Unsurprisingly, Facebook is entering the arena in the same way that others have been forced to: as a web-based app, and the company still isn’t too happy about it.

According to The Verge, the new Facebook Gaming web app works in much the same way on iOS as Amazon’s Luna, Microsoft’s Xbox Game Pass, and the rest.

You’ll be able to launch it from Safari and add it to your iPhone or iPad Home screen so that it at least looks and launches like a native app. However, that’s not without its limitations.

For one thing, it’s not exactly easy for users to find. You won’t be able to find Facebook Gaming on the App Store, and since Apple bars third-party developers from steering users to websites that bypass Apple’s own in-app payment systems, it’s not likely to make an appearance in the main Facebook app.

We’ve come to the same conclusion as others: web apps are the only option for streaming cloud games on iOS at the moment.

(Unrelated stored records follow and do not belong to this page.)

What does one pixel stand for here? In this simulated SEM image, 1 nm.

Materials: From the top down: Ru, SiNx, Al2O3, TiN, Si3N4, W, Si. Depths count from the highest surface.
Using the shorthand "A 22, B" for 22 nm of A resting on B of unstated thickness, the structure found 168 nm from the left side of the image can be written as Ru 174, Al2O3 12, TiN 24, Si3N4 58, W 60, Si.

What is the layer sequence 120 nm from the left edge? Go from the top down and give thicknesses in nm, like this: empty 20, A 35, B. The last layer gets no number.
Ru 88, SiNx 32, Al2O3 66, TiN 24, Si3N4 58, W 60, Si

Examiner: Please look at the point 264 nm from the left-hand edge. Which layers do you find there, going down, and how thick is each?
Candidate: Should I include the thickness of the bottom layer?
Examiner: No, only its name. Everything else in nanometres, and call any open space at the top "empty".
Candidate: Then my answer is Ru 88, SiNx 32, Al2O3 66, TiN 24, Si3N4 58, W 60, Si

Vivek Sharma, VP of Gaming, Facebook

In the case of Facebook’s new gaming service, the social media giant plans to use Facebook Pay to process payments for in-game purchases in a collection of “freemium” games — a slightly different approach from most other cloud gaming services, which generally provide all-access subscriptions to a library of premium game titles.

Apple’s Cloud Gaming Policies

While Facebook is only still a bit player in the cloud gaming market at this point, it joined the fray against Apple last year over the App Store’s closed game streaming policies.

However, unlike rivals such as Google and Nvidia, which knew better than to even try to sneak something onto the App Store, Facebook repeatedly attempted to release a Facebook Gaming app, finding it rejected each time for violating Apple’s policies on apps that run external code.

At the time, Facebook claimed that its app was primarily about allowing users to watch live streams of other gamers, which should have been permitted by the App Store, but it became clear that it was trying to use this as a sort of trojan horse to sneak its HTML5 gaming engine onto the iPhone as well.

Not long after that, however, Apple slightly relaxed its policies, shifting from a blanket prohibition on game streaming to allowing game streaming services to exist under a fairly restrictive set of terms that didn’t really make anybody happy.

As many have pointed out, Apple’s policy to ‘allow’ cloud games on the App Store doesn’t allow for much at all. Apple’s requirement for each cloud game to have its own page, go through review, and appear in search listings defeats the purpose of cloud gaming. These roadblocks mean players are prevented from discovering new games, playing cross-device, and accessing high-quality games instantly in native iOS apps — even for those who aren’t using the latest and most expensive devices.

Vivek Sharma, VP of Gaming, Facebook

Apple’s idea of how cloud gaming services should work isn’t all that different from how it runs its own Apple Arcade service, where every game title is a separate download, rather than a “Netflix for Games” style streaming service that most of its competitors envision.

The problem, of course, is that Apple Arcade is run by Apple, and therefore has a home-field advantage. Even though the apps may be packaged separately, you can find them all grouped together in a single section of the App Store that comes built into every Apple device.

To be fair, other game streaming services are welcome to build their own catalogue apps too, which could include App Store links to the individual games. That’s a messy proposition for companies that prefer to simply stream games directly over the internet, however, as opposed to releasing them as individually packaged apps that are installed directly on a user’s device.

This remains a bad experience for customers. Gamers want to jump directly into a game from their curated catalog within one app just like they do with movies or songs, and not be forced to download over 100 apps to play individual games from the cloud.

Microsoft

Of course, the protests from Microsoft and Facebook have largely fallen on deaf ears at Apple, which obviously feels that it’s been magnanimous enough in opening the door to cloud gaming services at all — especially since the company has also made it clear that “there is always the open Internet and web browser apps to reach all users outside of the App Store.”

Microsoft and Facebook have both grudgingly accepted the fact that if they want to reach the hundreds of millions of gamers who use iPhones and iPads, they really have no choice but to play by Apple’s rules.

Others like Google, Nvidia, and Amazon have gone down the same road — and made much less noise about it — but it’s also safe to say that they would likely prefer to be able to take advantage of a more native approach as well.